You may be interested in this survey:
Kriegel, H. P., Kröger, P., & Zimek, A. (2009).
Clustering high-dimensional data: A survey on subspace clustering, pattern-based clustering, and correlation clustering.
ACM Transactions on Knowledge Discovery from Data (TKDD), 3(1), 1.
one of the authors wrote DBSCAN, so it will likely help you shed some light in your DBSCAN questions.
100 dimensional data can be high-dimensional data. If it isn't sparse. For the NLP people, 100d is laughably little, but their data is special. It is derived essentially from a binary nature (word present, or not present), so it has actually less than 1 bit of information in each dimension... if you have dense 100 dimensional data, you usually are in trouble.
There are some nice figures in a related / follow up survey by the same authors:
Zimek, A., Schubert, E., & Kriegel, H. P. (2012).
A survey on unsupervised outlier detection in high‐dimensional numerical data.

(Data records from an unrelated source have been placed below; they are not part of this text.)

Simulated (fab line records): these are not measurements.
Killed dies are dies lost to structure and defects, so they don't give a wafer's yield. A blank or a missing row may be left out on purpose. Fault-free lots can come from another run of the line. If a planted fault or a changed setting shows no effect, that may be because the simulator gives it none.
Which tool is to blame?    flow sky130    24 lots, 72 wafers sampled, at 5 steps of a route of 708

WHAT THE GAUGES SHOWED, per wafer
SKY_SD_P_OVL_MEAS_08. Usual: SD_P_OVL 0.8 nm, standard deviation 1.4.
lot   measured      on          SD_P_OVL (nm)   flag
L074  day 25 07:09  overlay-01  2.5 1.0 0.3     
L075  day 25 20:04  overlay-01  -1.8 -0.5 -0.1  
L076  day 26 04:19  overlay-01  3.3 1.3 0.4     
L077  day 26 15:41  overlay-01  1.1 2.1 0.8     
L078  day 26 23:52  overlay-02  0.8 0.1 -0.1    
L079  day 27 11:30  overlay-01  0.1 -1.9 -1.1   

Statistical Analysis and Data Mining, 5(5), 363-387.
They have analyzed the behavior of distance functions nicely for such data. The essence is: high-dimensional data can be hard - or easy; it all depends on the signal to noise ratio. If you only have dimensions carrying signal, additional dimensions can make your problems actually easier. If the additional dimensions are distracting, things can break down.
Which may also explain why the "kernel trick" with SVMs works - it does not really add information content; the increased dimensionality is only virtual, not intrinsic. You have a larger search and solution space; but your data is still on a lower-dimensional manifold within this space.
k-means results in high-dimensional data tend to get meaningless. In many cases, they still work "good enough"; because often quality does not really matter a lot, and any convex partitioning will do (e.g. bag-of-words approaches for image similarity don't seem to improve substantially with "better" k-means clusterings)
CURE, which also seems to use sum-of-squares (like k-means) should suffer from the same problems. For large data, all sum-of-squares values become increasingly similar (i.e. any partitioning is as good as any other).
Yes, there are plenty of textbooks, surveys, and studies that tried to compare clustering algorithms. But in the end, there are too many factors involved: what does your data look like, how did you preprocess it, do you have a well-chosen and appropriate distance measure, how good is your implementation, do you have index acceleration to speed up some algorithms, etc. - there is no rule of thumb; you will have to try out things.